Exhibit 3.6

                           CERTIFICATE OF AMENDMENT OF
              AMENDED AND RESTATED CERTIFICATE OF INCORPORATION OF
                        MACE SECURITY INTERNATIONAL, INC.

     MACE SECURITY INTERNATIONAL, INC., a corporation organized and existing
under and by virtue of the Delaware General Corporation Law (the "Corporation")
DOES HEREBY CERTIFY THAT:

     FIRST:  The name of the Corporation is "Mace Security International, Inc."

     SECOND: The Amended and Restated Certificate of Incorporation was filed by
             the Secretary of State on December 28, 1999.

     THIRD:  The Amended and Restated Certificate of Incorporation is hereby
             amended to effect a one-for-two reverse stock split of the issued
             and outstanding Common Stock.

     FOURTH: To accomplish the foregoing amendment, a new paragraph to Article
             FOURTH of the Amended and Restated Certificate of Incorporation
             shall be added as follows and as paragraph 4(c) thereunder:

     "As of December 17, 2002 at 12:01 AM Eastern Standard Time (the "Effective
     Date"), each two (2) shares of Common Stock of the corporation issued and
     outstanding immediately prior to the Effective Date (the "Old Common
     Stock") shall automatically be reclassified and continued, without any
     action on the part of the holder thereof, as one share of Common Stock (the
     "Reverse Split"). The Corporation shall not issue fractional shares on
     account of the Reverse Split. Holders of Old Common Stock who would
     otherwise be entitled to a fraction of a share on account of the Reverse
     Split shall receive, upon surrender of the stock certificates formally
     representing shares of the Old Common Stock, in lieu of such fractional
     share, an amount in cash (the "Cash-in-Lieu Amount") equal to the product
     of (i) the decimal remainder resulting from dividing the total number of
     shares of Old Common Stock held by two (2), which remainder is then
     multiplied by two (2), and (ii) the average of the closing price per share
     of the Old Common Stock on the ten (10) trading days immediately preceding
     the date that is five (5) days prior to the Effective Date or, if no such
     sale takes place on such days, the closing price per share on the next
     prior day on which a sale took place, in each case as reported in the Wall
     Street Journal. No interest shall be payable on the Cash-in-Lieu Amount."

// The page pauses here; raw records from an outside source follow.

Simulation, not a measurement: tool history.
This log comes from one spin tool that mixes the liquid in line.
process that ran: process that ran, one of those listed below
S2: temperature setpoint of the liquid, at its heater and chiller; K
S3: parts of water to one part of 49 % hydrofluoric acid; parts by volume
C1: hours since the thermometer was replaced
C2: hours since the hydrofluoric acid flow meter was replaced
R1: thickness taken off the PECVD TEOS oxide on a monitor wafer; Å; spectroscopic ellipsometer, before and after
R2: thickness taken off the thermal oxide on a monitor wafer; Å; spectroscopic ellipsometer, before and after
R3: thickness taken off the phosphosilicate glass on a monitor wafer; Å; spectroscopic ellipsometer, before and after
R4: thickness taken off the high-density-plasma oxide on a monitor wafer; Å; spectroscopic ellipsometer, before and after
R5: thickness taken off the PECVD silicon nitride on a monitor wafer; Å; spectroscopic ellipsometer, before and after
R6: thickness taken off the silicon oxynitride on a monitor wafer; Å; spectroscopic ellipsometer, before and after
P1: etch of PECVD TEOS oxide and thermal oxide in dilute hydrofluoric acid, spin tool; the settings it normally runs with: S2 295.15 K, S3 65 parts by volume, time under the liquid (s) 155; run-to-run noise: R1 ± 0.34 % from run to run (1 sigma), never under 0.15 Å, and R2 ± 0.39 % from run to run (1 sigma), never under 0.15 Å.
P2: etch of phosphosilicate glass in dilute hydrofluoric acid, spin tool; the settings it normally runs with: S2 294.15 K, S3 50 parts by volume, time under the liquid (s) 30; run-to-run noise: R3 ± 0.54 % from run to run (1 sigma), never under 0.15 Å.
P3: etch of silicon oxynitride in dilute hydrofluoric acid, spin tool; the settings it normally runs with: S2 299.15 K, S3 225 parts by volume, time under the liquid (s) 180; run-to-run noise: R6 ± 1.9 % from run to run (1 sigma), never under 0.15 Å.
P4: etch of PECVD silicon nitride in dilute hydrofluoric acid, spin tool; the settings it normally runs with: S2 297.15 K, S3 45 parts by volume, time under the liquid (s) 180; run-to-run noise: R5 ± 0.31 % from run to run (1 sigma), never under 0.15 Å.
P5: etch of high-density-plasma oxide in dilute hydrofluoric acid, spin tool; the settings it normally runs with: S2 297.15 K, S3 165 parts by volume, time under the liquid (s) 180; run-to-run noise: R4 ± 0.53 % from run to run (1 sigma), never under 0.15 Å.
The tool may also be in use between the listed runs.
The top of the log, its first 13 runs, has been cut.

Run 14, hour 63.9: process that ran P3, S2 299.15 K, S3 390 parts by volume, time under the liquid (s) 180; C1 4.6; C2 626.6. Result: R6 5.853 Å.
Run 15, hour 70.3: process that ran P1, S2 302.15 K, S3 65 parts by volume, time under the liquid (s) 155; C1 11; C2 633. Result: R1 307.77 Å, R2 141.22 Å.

     FIFTH:  The foregoing amendment was adopted by the directors and
             stockholders of the Corporation at duly called meetings of the
             board and stockholders, respectively, in accordance with the
             provisions of Section 242 of the Delaware General Corporation Law.

     IN WITNESS WHEREOF, the Corporation has caused this Certificate of
Amendment of Amended and Restated Certificate of Incorporation to be executed by
a duly authorized officer of the Corporation this 16th day of December, 2002.

                                      Mace Security International, Inc.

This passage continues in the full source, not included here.